Friday, March 27, 2009

Lifted from Comments at Washington Monthly

(This started as a comment responding to Hilzoy but grew out of control, so instead of trying to post it there I'll put it here)

You can come up with a scenario to justify even the most exotic loan, particularly if you are a straight out investor. The main problem in my mind was a system that essentially forced real estate investors into fraud.

Because almost all of these products are restricted to owner-occupier borrowers. There is a perfectly good reason for that, traditionally owner-occ are less willing to default and more likely to take actions that preserve the value of the property. So you can't blame the underwriters.

On the other hands the rates for making a commercial loan to buy residential investment property were much higher than an owner-occ loan, enough higher that in many cases you couldn't make your cap rate work, you couldn't get enough cash flow from rent to cover the costs of carrying the loan without tying up all your operating capital.

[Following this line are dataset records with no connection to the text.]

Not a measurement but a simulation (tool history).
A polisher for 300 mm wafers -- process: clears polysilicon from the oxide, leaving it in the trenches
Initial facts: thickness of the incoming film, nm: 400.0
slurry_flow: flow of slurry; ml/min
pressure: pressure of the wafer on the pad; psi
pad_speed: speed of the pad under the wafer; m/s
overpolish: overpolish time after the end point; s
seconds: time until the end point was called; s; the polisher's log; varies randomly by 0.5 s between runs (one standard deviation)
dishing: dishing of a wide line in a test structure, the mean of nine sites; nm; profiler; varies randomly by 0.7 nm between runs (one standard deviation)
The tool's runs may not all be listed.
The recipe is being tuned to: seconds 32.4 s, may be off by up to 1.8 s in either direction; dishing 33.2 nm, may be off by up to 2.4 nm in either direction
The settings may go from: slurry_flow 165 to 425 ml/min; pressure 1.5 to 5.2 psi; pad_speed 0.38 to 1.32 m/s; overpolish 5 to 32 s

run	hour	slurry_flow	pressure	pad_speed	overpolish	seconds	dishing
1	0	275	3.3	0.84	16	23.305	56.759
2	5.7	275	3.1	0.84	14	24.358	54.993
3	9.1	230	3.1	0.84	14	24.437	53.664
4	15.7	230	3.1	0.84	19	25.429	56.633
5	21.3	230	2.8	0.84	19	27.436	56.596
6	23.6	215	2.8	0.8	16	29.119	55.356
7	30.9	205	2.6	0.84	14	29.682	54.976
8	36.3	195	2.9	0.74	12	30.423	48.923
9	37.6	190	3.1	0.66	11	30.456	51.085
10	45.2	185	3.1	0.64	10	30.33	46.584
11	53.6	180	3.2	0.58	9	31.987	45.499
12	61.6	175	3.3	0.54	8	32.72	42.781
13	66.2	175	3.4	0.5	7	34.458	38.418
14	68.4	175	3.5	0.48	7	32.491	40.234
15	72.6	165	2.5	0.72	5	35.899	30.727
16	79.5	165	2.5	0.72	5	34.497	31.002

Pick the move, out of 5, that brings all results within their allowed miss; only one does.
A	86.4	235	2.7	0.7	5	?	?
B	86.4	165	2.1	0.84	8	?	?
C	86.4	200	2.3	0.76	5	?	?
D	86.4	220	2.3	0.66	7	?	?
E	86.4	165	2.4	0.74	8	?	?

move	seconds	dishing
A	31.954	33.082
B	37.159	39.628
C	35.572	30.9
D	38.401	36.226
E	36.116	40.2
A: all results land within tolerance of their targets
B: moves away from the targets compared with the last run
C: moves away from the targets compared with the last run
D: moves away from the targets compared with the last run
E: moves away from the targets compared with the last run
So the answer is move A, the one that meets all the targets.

Not all speculators are flat out gamblers. A lot of people made money buying houses with as little down as possible at the lowest initial rate with the full understanding that exiting the loan in the planned time frame was going to require a new round of financing with associated fees and penalties. For an investor a pre-payment penalty is just part of the cost, in effect it acts exactly like paying points does, it lowers the cost of carrying the loan, with the added advantage of coming at the back end of the total transaction, and hopefully out of the accrued equity.

The only problem is that the loans available that actually make the strategy work are technically and legally not available to the investor no matter how well capitalized he is. There is money just sitting on the table ready to pick up if you can just get someone to write you a loan. And there are or were plenty of lenders ready, willing and able to write you that loan. If you qualified for owner-occupied.

The result was predictable, real estate investors took out whole series of 'owner-occ' loans and often on multiple properties. And yes often with really exotic loan products that make about zero sense for an actual owner-occupier but work for the investor.

Sure it was fraud but in a rising market mostly though not totally a benign fraud. And absent a total freeze-up in credit there was always a way to exit even if appreciation didn't come in the way you expected, because you only lose money on the last round, and maybe not then.

But we had a total freeze-up in credit. And everyone got locked in benigh and malign fraudsters alike. Because Wall Street panicked.

Certainly there was a lot of predatory lending going on, and some people at Countrywide and Washington Mutual are right to be concerned about fooling ACTUAL owner-occupiers into buying houses too big and with too ridiculous terms for what they could afford. Some people need to do some serious jail time.

On the other hand a lot of people were just trying to make a buck buying rentals, managing those rentals for a period of time, and then selling them to a new investor. And a lot of other people were interested to selling those people loans that would pass muster with the underwriter which might require a friendly appraiser. And a certification that you actually planned to live in the house. Oops that was the catch, the obstacle that kept all parties, the seller, the buyer/investor, the lender, the appraiser, the escrow agent from sealing the deal. And people simply agreed to blink.

One last thing. There is some talk about 'liar loans', that is 'stated income/stated assets'. And a lot of this was straight out predation by lenders who might be acting without the knowledge of borrowers, while some of it was people who just wanted more house than they could realistically afford. But not all of it. Because the reason some of our clients and some of our company investments were funded by 'stated/stated' loans with a higher rate than a conventional loan was because ACTUAL assets and ACTUAL income was TOO HIGH to realistically qualify for an owner-occ loan on that particular property. If we had a wealthy out of state investor who wanted to pick up some property for us to manage it would have been kind of difficult to explain why he wanted to relocate from his mansion outside Philly to a three bedroom two bath rambler in a working class neighborhood.

My ex-company was providing a reasonable public service for a reasonable profit. We never to my knowledge put someone in a house they couldn't afford and we were a pretty decent landlord for the multiple properties we managed on our behalf and those of our investors. But in a system where the only way to get a reasonably priced loan for residential investment property is to claim you are an owner-occupier and where there is literally no one tasked to actually check, well investors are going to take the loan.